The Web is 25 years old this month. Quite astounding really if one thinks how entwined with and dependent our lives are on the internet.  Pew Research published a weighty report this week in honor of the Web’s anniversary, Digital Life in 2025. The results are thought-provoking, even controversial.  I urge readers to read the full report at some point, though in this post I highlight a host of predictions specific to education, made by numerous experts and scholars. Pew’s report includes thoughts and visions from hundreds of experts, including faculty from some of the best public and private research institutions in the world.

Brief Overview
To appreciate it fully, readers may find the background of the report helpful. The report is the work of Pew Research group and Elon University’s Imagining the Internet Center.  The Digital Life in 2025 looks to the future of the internet, collectively assessing how life might look in 2025 with input from hundreds of experts on how the Web will influence various aspects our lives, including privacy, relationships, education to name just a few. This report is part of a series, its forerunner The Web at 25 in the U.S. looks at the present and past of the internet. A good read that provides context for the future and emphasizes the incredibly swift adoption of an invention that has changed institutions, values and culture.

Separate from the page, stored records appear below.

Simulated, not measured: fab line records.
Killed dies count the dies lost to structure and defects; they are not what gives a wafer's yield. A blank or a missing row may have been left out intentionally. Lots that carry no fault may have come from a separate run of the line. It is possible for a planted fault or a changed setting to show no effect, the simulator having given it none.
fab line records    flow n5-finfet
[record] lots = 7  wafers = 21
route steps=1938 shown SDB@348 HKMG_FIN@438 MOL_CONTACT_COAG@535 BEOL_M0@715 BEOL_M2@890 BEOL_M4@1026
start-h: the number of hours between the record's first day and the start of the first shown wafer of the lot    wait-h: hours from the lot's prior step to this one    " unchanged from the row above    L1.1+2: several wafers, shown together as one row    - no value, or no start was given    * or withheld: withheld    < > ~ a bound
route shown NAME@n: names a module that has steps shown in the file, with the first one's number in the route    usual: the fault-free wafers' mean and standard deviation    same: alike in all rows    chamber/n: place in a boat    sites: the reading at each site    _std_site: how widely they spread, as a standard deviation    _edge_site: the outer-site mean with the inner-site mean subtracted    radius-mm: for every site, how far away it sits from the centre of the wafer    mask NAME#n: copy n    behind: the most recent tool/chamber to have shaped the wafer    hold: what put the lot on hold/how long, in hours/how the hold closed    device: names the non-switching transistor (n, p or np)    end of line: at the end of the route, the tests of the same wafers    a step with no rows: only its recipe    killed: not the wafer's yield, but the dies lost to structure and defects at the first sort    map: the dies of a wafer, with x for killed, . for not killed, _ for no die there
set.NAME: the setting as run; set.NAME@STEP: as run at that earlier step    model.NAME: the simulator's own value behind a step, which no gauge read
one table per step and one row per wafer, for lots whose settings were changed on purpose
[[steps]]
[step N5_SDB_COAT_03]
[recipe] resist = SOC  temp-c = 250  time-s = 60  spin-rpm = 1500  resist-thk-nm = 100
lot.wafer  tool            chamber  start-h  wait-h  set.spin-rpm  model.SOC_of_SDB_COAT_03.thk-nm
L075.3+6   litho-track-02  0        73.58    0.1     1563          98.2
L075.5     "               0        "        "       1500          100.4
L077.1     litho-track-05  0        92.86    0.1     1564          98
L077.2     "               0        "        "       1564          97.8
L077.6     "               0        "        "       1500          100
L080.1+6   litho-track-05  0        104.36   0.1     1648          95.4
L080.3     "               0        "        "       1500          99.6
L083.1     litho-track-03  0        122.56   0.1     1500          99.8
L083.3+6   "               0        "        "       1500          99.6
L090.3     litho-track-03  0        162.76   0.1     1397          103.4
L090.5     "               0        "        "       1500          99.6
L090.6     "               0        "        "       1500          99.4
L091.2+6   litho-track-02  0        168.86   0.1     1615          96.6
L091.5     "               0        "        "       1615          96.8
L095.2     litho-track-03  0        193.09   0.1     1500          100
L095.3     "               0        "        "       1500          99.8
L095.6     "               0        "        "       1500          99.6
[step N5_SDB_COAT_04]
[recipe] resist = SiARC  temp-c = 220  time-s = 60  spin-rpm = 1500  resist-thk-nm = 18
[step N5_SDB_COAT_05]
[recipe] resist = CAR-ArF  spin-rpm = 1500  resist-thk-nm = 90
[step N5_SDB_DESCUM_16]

The Purpose of the Report: To look to the future and identify patterns and themes that may affect aspects of society and everyday life in 2025 by examining a collection of predictions from internet experts and engaged citizens. In this post I focus on predictions specific to education.

Who had input: Pew gathered feedback via a web-survey, collecting 2,558 responses. Respondents fall into three categories, 1) targeted experts identified by the Pew Research Center’s Internet Project; experts that have extensive experience with internet research and/or input during its formative years, 2) targeted technology groups gathered from listervs of internet analysts and associations, and 3) the mailing list of the Pew Research Center Internet Project that includes individuals who closely follow technology trends and related research. Many of the experts are faculty members at leading public and private higher education institutions within the United States and beyond. Input from non-experts is included to give insight into how everyday people are influenced by the abundance of digital information and constant connectivity.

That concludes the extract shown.